New Technologies, New Strategies for Integrating Information and Knowledge: Forced Migration Online

The first ten years of the web have largely represented a triumph of interconnectedness over functionality: in the late nineteen eighties and early nineteen nineties information resources and teaching tools were being developed that were highly sophisticated and interactive. The web, for all its benefits of connectivity, actually resulted in a massive downturn in functionality, and we are only now able to recover some of those functions with newer developments. A paradigm example of this loss of functionality is in the Oxford English Dictionary: the first version of this, released in the late 1980s, with a DOS interface, represented a revolution in data access. Version 2, released in 1992 with a Windows interface added little in terms of functionality, but a great deal in terms of access. However, OED Online, released in 1999, gave connectivity and wider access at the cost of a huge loss of the functions that many users had come to rely upon—so much so that many users have never made the transition from CD. This is by no means the fault of the developers, but is a consequence of the platform that we are all now using. New resources are now being developed for data access and retrieval that take full advantage of the benefits of interconnectedness, while giving us enhanced functionality and also allowing us to integrate complex technologies into an apparently seamless whole. This paper will discuss the development of an advanced Internet resource, Forced Migration Online (http://www.forcedmigration.org) that was launched in November 2002.

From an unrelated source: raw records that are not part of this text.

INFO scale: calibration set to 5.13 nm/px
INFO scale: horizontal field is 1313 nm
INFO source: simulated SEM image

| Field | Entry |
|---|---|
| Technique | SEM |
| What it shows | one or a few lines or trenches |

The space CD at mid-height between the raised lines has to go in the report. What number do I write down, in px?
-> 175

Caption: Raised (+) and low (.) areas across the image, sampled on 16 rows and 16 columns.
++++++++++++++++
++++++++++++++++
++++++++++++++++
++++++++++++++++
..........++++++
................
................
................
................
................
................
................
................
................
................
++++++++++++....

THE STUDY OF FORCED MIGRATION

Forced migration is defined by the International Association for the Study of Forced Migration as ‘a general term that refers to the movements of refugees and internally displaced people (those displaced by conflicts) as well as people displaced by natural or environmental disasters, chemical or nuclear disasters, famine, or development projects’. Forced migration studies are essentially interdisciplinary, drawing from anthropology, history, politics, international law, sociology, psychology, and many other disciplines in the humanities and social sciences. The documentary base of the subject has grown rapidly over the last twenty years, and scholars and practitioners in the field rely for their information and studies upon a diverse body of work: conventional books and journals, but also largely ‘grey’ (unpublished or semi-published) literature. This grey literature can be difficult to get hold of, as it derives from so many different sources: government agencies, non-governmental organizations, academic sources, etc.

THE DEVELOPMENT OF FORCED MIGRATION ONLINE

The development of Forced Migration Online (FMO) began in 1997 at the Refugee Studies Centre (RSC) at the University of Oxford. The RSC has the world’s largest collection of grey literature on forced migration (some 15,000 items) and the Andrew W Mellon Foundation granted funding for a portion of this to be digitized. In 2000, the Mellon Foundation and the European Union gave further funding for the development of an integrated portal to be developed on forced migration. The project to develop this portal has been led by the RSC, but with technical and content partners from around the world: the FMO team coordinates participants in some 10 institutions and is working with many more than this to develop content further. FMO now contains 100,000 pages of fully searchable grey literature, 30,000 pages of full-text journal materials, a number of specially-commissioned research guides, a web catalogue with c. 700 entries, an organizations database with c. 800 records, and a prototype image database.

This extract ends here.